High-frequency traders are earning between $110 million and $180 million a year in Australia, according to estimates by ASIC, the corporate watchdog.
And their activity doesn’t appear, as suggested by some in the market, to be a key driver of transaction costs.
“It appears that higher levels of high-frequency trading assist in lowering transaction costs for low turnover securities,” ASIC says.
Flash traders use powerful computers with programs which buy and sell shares based on a set of rules — what’s known as algorithmic trading — at incredible speeds.
ASIC found that high-frequency traders are trading more aggressively than in 2012 when ASIC last reviewed local flash trading.
“ASIC has concluded that current levels of high-frequency trading and dark liquidity are not adversely affecting the function of Australian markets for businesses and investors,” says ASIC Commissioner Cathie Armour.
However, the latest review uncovered a number of traders with excessive order entry and cancellations in the ASX 24 market. This is being investigated.
This practice affects other market users because it prevents the prioritisation of their orders and forces them to pay more.
“We have asked ASX to consider what steps may be taken to discourage this practice,” ASIC says.
The level of high-frequency trading in Australia’s equity markets has remained steady at 27% of total turnover.
High-frequency trading has grown by 130% in the futures market since December 2013 to 21% of volume traded in the SPI and 14% of bond futures.
ASIC says these levels are not currently concerning but the watchdog will continue to monitor their development.
High-frequency traders have become more sophisticated, generating higher gross revenue and trading more aggressively than in 2012. They are also more active in mid-tier securities.
ASIC says predatory trading by high frequency traders does not appear to be excessive in our market, but they do investigate instances where there may be a breach of the law.
“Some institutional investors have become more sophisticated, increasingly managing their own order flow and execution decisions so they can limit interaction with predatory traders and improve their trading outcomes,” ASIC says.
Dark liquidity, or off-market trades, has remained reasonably constant at 25% to 30% of total equity market turnover.

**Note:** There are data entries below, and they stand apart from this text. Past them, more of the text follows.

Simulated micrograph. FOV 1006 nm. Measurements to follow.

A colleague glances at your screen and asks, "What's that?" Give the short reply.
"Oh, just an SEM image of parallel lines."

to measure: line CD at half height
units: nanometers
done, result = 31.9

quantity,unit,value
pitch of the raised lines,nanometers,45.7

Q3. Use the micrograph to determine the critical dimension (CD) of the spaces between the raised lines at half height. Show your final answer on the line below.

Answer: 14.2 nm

However, its composition continues to change. Since ASIC’s 2012 review, there has been a shift back to using dark liquidity for its original purpose, for large block trades.
Feedback from stakeholders also indicated that there was now less concern with dark liquidity in our markets. Concerns ASIC previously held about the transparency and fairness of market participant-operated crossing systems have mostly abated.